The generalist phase of startups is a burden not a boost
Lately, my days are filled with client syncups, writing proposals and replying to slack channels. In comparison, there was only one thing to do last year — to code our first project and deliver it on time. The company has grown and more responsibilities has surfaced. Hiring, logistics, client follow-ups or visits, commercial discussions have stolen time from writing code, reviewing pull requests and making feature documents.
Although the novelty of doing newer things has been a great learning experience — to have a say in things I have very less knowledge/experience of is exciting to be honest. I’ve realised that I need to treat this phase as temporary, and not spread myself too thin. If there is anything to be built of significant value here, it will happen only if I (and everyone else) specialize in their strengths. Sure, I would be pulled in, in other demands, but those will not be the long-term differentiators for us. Startups don’t win by having people who “do a little bit of everything.” They win by having people who do critical things exceptionally well.
The aim is to keep going deeper in your skills and insights, fighting the pull from all things that require my attention. The north star aim is to become an expert in building complex AI systems for production. As the company grows, and more roles get added in, the tasks that are not our strengths will get taken up by incoming specialists, while time is freed for us to play to our strengths. The company will be able to build a momentum only around strong specialists.

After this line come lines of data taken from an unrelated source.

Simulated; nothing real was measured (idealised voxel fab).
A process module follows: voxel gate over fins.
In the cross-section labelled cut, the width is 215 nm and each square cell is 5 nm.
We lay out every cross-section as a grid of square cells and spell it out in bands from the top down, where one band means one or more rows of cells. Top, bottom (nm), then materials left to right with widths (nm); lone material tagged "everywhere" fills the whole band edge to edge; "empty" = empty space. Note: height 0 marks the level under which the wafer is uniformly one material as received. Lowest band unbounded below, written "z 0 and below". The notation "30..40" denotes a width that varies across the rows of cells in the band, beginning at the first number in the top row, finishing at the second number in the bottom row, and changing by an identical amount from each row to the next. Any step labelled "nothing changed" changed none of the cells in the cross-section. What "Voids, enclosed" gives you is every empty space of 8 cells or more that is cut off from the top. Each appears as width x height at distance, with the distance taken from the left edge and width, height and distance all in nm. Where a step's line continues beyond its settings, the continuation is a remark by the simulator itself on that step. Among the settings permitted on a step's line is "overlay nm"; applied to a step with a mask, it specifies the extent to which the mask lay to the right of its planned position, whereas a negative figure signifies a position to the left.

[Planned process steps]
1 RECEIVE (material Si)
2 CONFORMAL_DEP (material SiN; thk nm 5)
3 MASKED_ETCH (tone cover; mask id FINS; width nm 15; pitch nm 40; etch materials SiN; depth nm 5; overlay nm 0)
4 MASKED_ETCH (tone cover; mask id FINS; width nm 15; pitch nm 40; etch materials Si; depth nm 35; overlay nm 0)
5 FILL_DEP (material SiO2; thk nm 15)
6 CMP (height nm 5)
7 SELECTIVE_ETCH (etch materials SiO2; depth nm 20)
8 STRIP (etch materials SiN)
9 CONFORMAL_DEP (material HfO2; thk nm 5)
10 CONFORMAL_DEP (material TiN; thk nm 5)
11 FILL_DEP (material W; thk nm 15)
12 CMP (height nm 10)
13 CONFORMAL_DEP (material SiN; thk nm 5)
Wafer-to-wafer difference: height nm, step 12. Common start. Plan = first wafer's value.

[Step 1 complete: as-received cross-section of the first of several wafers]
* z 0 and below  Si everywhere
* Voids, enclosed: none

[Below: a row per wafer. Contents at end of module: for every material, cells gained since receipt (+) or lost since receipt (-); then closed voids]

Early stage startups have given rise to a special breed of role — the generalists. Typically these are smart kids who have both analytics and communication skill, and are willing to do dip their toe in everything. In a single day, one could look at MQLs and SQLs funnel, create a job posting, make edits to the pitch deck and provide inputs in the product sprint planning. Many-a-times, the founders themself fall in this category. If you are not owning a metric or responsibility you are detaching yourself from the ownership and accountability required for growth at early-stage startups. The aim is not to become a generalist. No playbook gets made, the sales pitch doesn’t improve, the code quality doesn’t improve. Nothing compounds without being a specialist.